I am sleepy. Back to my auditory valium, I go.

notes to myself

Andrew Bird, May 17th at Webster Hall

Panda Bear, June 23 at Bowery Ballroom

I am so lazy that that’s all I want to see for the rest of the year. If at all.

a week after PB&J

IMG_8027
Peter is blurry

Posting about a concert a week after I’ve gone to it is somewhat pointless. But I’m really lazy. So lazy that I sat in the balcony at the Peter Bjorn and John concert last Tuesday at Bowery Ballroom. I only sit in the balcony at the insistence of friends, but I was thankful that night to plop my bum down for a few hours and not have my nose squished against the back of an obscenely tall guy (because I almost always end up behind an obscenely tall guy) or suffer from “the nerve endings in my feet have died” syndrome.

crowd 2
crowd

I would have never known the show/crowd was so “bad” if I hadn’t read Brooklyn Vegan’s immediate response to the show. Hmmm. Um. Well, I didn’t go to the first two shows. I’d say that the Bowery show was a lot like the first time I saw them, except I was looking at the band from a different angle. I must be one of those people most other people hate—the kind that doesn’t dance (a rock could dance better than me) or seemingly move to any kind of beat. I sat quietly and still the entire time while staring at the band. That’s how I soak it in. Don’t like it? Eh.

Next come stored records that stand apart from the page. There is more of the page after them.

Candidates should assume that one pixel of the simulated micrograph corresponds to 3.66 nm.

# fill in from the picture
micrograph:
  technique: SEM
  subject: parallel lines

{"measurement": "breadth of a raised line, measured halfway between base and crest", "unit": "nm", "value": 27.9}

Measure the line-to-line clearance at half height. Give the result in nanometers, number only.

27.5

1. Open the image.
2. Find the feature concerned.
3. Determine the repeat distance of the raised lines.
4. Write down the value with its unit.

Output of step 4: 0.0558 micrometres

You can download live mp3s from ryspace (plus a few more). I wasn’t annoyed at all by Bjorn’s memory lapse during Amsterdam. It may have bothered me if another artist did it, but Bjorn…nah. They played my favorite songs (The Chills, Up Against the Wall…oh, and that really popular single I overheard someone whistle the other day. Over and over again and over again. DO NOT WHISTLE THE SONG, YOU WILL ONLY KILL IT) and they looked happy while doing it. More people were talking during the show than I would’ve liked, but you can’t do much about that. The show was enjoyable and I left feeling tired and satisfied.

snow
snow?

…And cold. It’s snowing? W-T-F? Ah well, it made the otherwise gloomy Bowery look a bit prettier.